The V Spot eCommerce Nearly News

The V Spot eCommerce Nearly News

Industry Reports 2026

The Works UK just killed online

First rule of Flight Club?

Vinny O Brien's avatar
Vinny O Brien
Mar 23, 2026
∙ Paid

The Works just killed its online channel. And the numbers say it probably should have done it sooner. The works is a toy, art and craft retailer, a tough category and a very seasonally focused one too.

I am Jack’s Smirking Revenge. Rick, we are on the same cycle. Can you name the character Ed Norton played in Fight Club? Me neither. Picture this. You’re on a plane, sitting next to a guy who works in claims assessment for a major automotive manufacturer. Quiet guy. Seems pleasant enough. Then he opens his laptop.

He pulls up a spreadsheet. Starts explaining his job.

“A car’s fuel tank spontaneously ignites on rear-end impact. We need to run the numbers. Is it cheaper to recall the cars, or just pay the settlements when people burn?”

That’s Ed Norton in Fight Club. That’s the whole moral architecture of the movie, delivered in a middle seat over a bag of peanuts.

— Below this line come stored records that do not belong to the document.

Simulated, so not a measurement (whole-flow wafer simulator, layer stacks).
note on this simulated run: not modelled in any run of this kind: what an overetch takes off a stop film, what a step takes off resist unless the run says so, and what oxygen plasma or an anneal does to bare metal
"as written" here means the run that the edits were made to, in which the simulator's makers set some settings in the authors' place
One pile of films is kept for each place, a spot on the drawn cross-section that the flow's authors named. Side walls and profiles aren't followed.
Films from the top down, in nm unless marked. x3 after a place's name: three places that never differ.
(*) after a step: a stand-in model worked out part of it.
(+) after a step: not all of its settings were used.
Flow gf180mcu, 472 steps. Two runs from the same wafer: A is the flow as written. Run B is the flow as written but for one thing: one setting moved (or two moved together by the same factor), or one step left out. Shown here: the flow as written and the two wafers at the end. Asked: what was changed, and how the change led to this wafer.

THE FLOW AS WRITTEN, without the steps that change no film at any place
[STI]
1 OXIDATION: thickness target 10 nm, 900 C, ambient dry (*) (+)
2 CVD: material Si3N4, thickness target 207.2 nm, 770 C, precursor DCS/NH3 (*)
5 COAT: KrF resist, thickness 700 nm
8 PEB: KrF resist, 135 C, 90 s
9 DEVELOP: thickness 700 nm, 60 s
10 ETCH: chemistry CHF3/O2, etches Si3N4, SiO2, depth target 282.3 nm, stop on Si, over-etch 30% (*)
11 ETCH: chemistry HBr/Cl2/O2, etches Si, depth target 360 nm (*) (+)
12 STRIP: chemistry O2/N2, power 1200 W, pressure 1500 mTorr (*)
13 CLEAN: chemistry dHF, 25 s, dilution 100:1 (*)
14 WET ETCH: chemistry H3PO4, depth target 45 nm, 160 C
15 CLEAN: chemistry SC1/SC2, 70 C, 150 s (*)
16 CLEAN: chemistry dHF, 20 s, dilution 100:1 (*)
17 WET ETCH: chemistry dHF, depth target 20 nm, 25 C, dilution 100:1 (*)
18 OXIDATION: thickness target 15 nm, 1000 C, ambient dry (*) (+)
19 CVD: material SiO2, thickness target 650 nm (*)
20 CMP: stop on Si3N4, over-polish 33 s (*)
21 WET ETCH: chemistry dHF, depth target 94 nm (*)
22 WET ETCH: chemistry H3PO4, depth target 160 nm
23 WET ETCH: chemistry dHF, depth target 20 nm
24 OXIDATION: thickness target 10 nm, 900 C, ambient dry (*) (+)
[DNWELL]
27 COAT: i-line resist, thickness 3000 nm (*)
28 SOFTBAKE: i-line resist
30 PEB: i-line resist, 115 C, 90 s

And that’s essentially what The Works just did with its ecommerce operation. Except they ran the numbers and for once, withdrawal won. I wonder what would happen if everyone did this.

THE NUMBERS JUST HURT

Let’s do the claims assessment. According to Retail Gazette, since launching ecommerce back in 2012, The Works has seen more than 90% of its sales come from physical stores over 500 of them across the UK and Ireland with online remaining a marginal contributor despite more than a decade of investment. A decade. Of investment. For single-digit share. Worth getting outta bed in the morning.

In FY25 (year to May 2025), The Works posted a 58% jump in adjusted EBITDA to £9.5m but online sales dropped 12.1%, impacted by capacity constraints at its third-party fulfilment provider. Total revenue fell 2% to £277m.

Go back a year to H1 FY25, and online sales had already declined 14.7%, which the company attributed to a “planned reduction in promotional activity” plus operational difficulties at a third-party fulfilment centre. Planned. They were already pulling back.

The online channel wasn’t shrinking due to neglect. It was being strategically deprioritised because the numbers made the case. The decision to exit followed a review of the channel’s long-term viability, with ongoing operational challenges across two third-party fulfilment partners cited alongside what the business described as a relatively small and loss-making revenue contribution.

Now for the forward-looking actuary math: FY27 EBITDA expectations have been upgraded from £12.7m to £15m, with the group targeting medium-term EBITDA of at least £22.5m by 2030 specifically following the removal of ecommerce losses.